Fran Blinebury: If the key word is “could” then we’ve got to start in the West and go right to the Clippers. If Year 6 of Lob City ends as unfulfilled as the first five, there could be drastic changes with Chris Paul, Blake Griffin and J.J. Reddick all as free agents in the summer. Would Clippers owner Steve Ballmer for the big bang and even make a change with Doc Rivers? Lots of candidates over in the East. From Toronto to Chicago to Indiana to Detroit to Charlotte to New York to Orlando. I’ll take a flyer on the Bulls for biggest changes, starting with their best player Jimmy Butler. But if Phil Jackson finally gets Carmelo Anthony to finally agree to waive his no-trade clause, then Knicks could be unrecognizable next season. Except, of course, for the horrid basketball.
Scott Howard-Cooper: Probably a better question for after the season, when playoff outcomes could change the answer, but for now: Chicago and the Grizzlies. The nomination for the West could change to the Clippers once we see how their April/May turns out. The Bulls feel like more of a certainty, though. How could they not be looking at drastic changes?
Shaun Powell: This question is largely based on cap flexibility and contracts, which restricts what the Bulls can do and partly what the Knicks can do (I say Carmelo Anthony doesn’t have the guts to waive his no-trade, for family reasons). So my choice in the East is Indiana, which has only three rotation players under contract, not counting two keepers, Paul George and Myles Turner. If they want to keep George, then GM Larry Bird must make changes to make him happy. If they trade George, then the incoming pieces will alter the franchise. Either way, Indy’s primed for a facelift. In the West: Sacramento. Most of the other lottery teams will keep their young players and let them grow. Sac, as always, needs changes.
John Schuhmann: The Pacers are going to be a fascinating team to watch. Jeff Teague is one of two unrestricted free agents, C.J. Miles has a player option that he’ll certainly decline, and five guys are on non or partially-guaranteed contracts. Most importantly, they may have no choice but to trade Paul George if he doesn’t qualify for the designated veteran exception and indicates that he won’t be staying long-term. In the West, it has to be the Clippers. Three of their four best players are among their six free agents (assuming Chris Paul and Blake Griffin exercise the early termination options in their contracts) and two other key rotation guys — Luc Mbah a Moute and Marreese Speights — have player options they’ll surely decline. Assuming they don’t get past the Jazz in the first round or the Warriors in the conference semifinals, it will be time for the Clips to shake things up.
Sekou Smith: This is tough, mostly because we never know which teams will decide to hit the reset button between the end of the regular season and the start of free agency. But in the spirit of the question and the way it was intended, I’m going with the LA Clippers in the Western Conference due to all of the free agent uncertainty they’ll have to deal with this summer. Blake Griffin, Chris Paul, J.J. Redick … they’re all on that list. In the Eastern Conference, the New York Knicks appear to be a prime candidate for extreme franchise makeover. Someone needs to free Carmelo Anthony from that prison and it’s time for Derrick Rose (injury and all) to move on as well. Toss in the uncertainty surrounding Phil Jackson and I think the basketball world agrees that it’s time for a reset in the big city.

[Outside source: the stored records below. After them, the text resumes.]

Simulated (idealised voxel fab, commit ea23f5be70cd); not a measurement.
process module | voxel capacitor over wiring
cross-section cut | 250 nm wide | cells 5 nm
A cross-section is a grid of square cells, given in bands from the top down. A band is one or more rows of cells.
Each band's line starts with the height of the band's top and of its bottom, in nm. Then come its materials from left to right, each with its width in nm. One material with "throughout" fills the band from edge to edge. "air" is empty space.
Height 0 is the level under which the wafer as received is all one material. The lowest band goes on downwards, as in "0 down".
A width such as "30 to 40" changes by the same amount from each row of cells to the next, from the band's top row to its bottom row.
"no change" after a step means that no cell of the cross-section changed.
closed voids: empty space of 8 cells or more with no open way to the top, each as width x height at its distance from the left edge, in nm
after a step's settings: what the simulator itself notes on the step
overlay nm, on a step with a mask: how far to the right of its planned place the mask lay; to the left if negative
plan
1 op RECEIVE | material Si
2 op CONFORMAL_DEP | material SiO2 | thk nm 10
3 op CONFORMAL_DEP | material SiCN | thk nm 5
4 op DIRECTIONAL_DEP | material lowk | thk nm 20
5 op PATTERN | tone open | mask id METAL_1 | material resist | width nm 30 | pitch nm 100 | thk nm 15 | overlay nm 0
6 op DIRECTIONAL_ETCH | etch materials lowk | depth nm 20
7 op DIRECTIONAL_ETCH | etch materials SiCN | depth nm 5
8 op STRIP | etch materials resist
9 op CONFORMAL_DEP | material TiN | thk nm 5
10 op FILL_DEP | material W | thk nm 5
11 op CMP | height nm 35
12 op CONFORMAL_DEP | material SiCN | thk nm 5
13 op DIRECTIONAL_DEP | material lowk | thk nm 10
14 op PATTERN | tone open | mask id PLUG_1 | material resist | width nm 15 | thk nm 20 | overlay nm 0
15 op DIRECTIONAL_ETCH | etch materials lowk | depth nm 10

Ian Thomsen: Stan Van Gundy is not going to sit on his hands this summer in Detroit. The Pistons are going to make major trades because he put together the roster, it’s his job to make it right, and he isn’t the surrendering type. In the West, pay attention to the lottery: If the Lakers win it, they’ll pick Markelle Fultz and launch a new era around their franchise point guard — which starts with trading D’Angelo Russell.
Lang Whitaker: I think Memphis will look pretty different next season. Zach Randolph, Tony Allen and Vince Carter can all hit free agency this summer, and the Grizz are reaching a point where they might be ready to shake up their core and try something different. Atlanta comes to mind in the East. Paul Millsap can hit the open market and command a lot of money, and the Hawks are going to have to decide how they want to build this team going forward.